Analyzing the content and security implications of browser extensions is a complex task! It's almost like trying to piece together a complex jigsaw puzzle (thanks JavaScript). Automation is a key way to reduce this complexity without adding to the workload of security staff. With so many extensions to inspect (we analyzed more than 140,000 of them), automating small portions of that analysis provided a big impact. In part one of this blog series, we looked at the world of browser extensions, some examples of risky extensions, and expanded on our objectives for this project.
In this blog, we’ll explore our analysis pipeline in more detail and dig into the two main phases of this research – how we collected the data and then how we analyzed it.
There are two places to find extensions to inspect: the Chrome Web Store (CWS) and third-party lists. If we found an extension that was removed from the CWS, one of the open-source repositories of packages like Extpose.com often provided download links to these extensions to aid in our analysis.
Our primary source of extensions was the CWS. After asking permission from Google (always ask permission kids 🙂), they helpfully provided a site map, which gave us an index of extensions to target.
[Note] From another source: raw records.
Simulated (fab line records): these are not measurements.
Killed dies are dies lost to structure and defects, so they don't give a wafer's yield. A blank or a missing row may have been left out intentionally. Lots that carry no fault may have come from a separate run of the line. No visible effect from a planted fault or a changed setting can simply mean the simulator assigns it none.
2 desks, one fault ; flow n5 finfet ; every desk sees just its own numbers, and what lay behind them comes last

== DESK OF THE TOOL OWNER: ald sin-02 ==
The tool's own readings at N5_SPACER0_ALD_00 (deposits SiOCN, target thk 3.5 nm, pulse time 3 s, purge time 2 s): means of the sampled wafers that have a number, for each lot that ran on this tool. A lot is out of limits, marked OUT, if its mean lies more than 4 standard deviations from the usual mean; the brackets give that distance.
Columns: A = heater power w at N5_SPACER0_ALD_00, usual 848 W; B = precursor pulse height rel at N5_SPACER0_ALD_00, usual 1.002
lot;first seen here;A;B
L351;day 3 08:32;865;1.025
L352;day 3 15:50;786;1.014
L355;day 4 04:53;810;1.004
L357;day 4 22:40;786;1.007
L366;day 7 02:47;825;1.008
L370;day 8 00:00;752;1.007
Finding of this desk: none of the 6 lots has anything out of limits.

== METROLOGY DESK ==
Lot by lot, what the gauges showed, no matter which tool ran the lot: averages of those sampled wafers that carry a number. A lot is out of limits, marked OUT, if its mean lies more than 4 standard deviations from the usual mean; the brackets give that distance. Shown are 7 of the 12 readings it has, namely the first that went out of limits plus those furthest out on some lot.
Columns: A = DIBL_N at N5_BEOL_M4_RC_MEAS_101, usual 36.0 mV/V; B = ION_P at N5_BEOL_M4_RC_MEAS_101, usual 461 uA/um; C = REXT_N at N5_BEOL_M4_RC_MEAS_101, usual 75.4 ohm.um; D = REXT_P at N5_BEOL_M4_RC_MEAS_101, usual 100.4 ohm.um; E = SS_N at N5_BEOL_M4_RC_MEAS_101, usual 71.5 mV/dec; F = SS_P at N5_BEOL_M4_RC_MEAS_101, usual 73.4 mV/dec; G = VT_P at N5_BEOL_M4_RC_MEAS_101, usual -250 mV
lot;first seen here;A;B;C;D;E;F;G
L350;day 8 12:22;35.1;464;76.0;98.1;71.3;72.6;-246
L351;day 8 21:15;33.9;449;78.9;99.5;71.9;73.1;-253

High-level pipeline flow chart
From there, we queried the individual store page to send the following data directly into Splunk:
We also downloaded the extension package for later analysis and stored them in Amazon Simple Storage Service (S3) because nobody wants that much data on a local disk if they don’t need it!
The extension file is essentially a .zip file with some signing certificates and encoded metadata, in a format commonly referred to as “CRX3” (because it’s version 3). We hashed the certificates, extracted the files, then passed them into the pipeline for analysis.
All data was annotated with the pipeline version and the extension ID so that we could compare like-for-like and correlate elements across the various datasets. The pipeline version was handy for when we changed calculations or the format in order to find data that we needed to reprocess down the line.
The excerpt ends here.